The older I get, the more I realize I'm turning into my mother, a woman who has been known throughout my life to launch into a full waterworks display faster than you can say emotionally manipulative Internet chain letter. Case in point, the drive to Midlothian yesterday. I was listening to NPR and Renee Montagne mentioned that it was the fortieth birthday of the seminal children's show Sesame Street, and I got a little emotional.
I got to thinking what a groundbreaking show it was and how, for generations of poor rural kids in pre-Internet days, it was our first exposure to multiculturalism. I thought about how brave the producers had been to push the envelope and insist on a representative cast and crew. I thought about how the program had shown kids like me regular Hispanic and African-American people interacting in perfectly normal ways with those around them at a time when television characters were overwhelmingly WASP. In fact, the show was banned for a brief time in Mississippi because the state thought its audiences weren't ready for the integrated crew and the presence of so many strong, single women.

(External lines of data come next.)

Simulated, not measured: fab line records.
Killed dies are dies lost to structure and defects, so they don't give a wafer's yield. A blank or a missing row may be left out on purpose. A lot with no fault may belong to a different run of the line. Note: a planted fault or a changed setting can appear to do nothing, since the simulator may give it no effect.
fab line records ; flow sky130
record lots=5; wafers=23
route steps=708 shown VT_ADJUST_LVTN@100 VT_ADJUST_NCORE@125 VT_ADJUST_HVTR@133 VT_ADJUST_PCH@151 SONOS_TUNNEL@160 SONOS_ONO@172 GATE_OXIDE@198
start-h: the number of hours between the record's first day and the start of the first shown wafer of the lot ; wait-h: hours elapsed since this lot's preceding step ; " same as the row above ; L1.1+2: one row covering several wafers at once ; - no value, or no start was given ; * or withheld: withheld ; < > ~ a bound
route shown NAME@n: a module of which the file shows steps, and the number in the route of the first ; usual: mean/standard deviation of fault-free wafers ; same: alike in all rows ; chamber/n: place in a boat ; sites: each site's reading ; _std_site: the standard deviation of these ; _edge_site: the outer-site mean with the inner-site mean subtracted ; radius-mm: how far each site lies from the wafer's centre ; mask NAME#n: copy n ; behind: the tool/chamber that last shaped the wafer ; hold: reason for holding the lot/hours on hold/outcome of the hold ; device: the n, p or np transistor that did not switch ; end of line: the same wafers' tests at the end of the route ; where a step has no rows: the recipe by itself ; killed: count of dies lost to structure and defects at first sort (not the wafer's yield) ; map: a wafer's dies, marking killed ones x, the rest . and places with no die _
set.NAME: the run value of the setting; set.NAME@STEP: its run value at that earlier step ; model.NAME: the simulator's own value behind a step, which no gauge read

The show has addressed ethics; emotions; and real-life situations of love, marriage, birth and death. It discussed the 9/11 attacks and featured an HIV-positive character. It found a way to talk about child abuse and disabilities. It adapted and stayed relevant even with the technology boom of the 1990's. Oscar the Grouch may have gotten a cell phone, but he keeps on teaching millions of kids not only ABCs and spelling and basic math, but how to grow up to be better adults. So happy birthday, Mr. Snuffleupagus, and many more returns.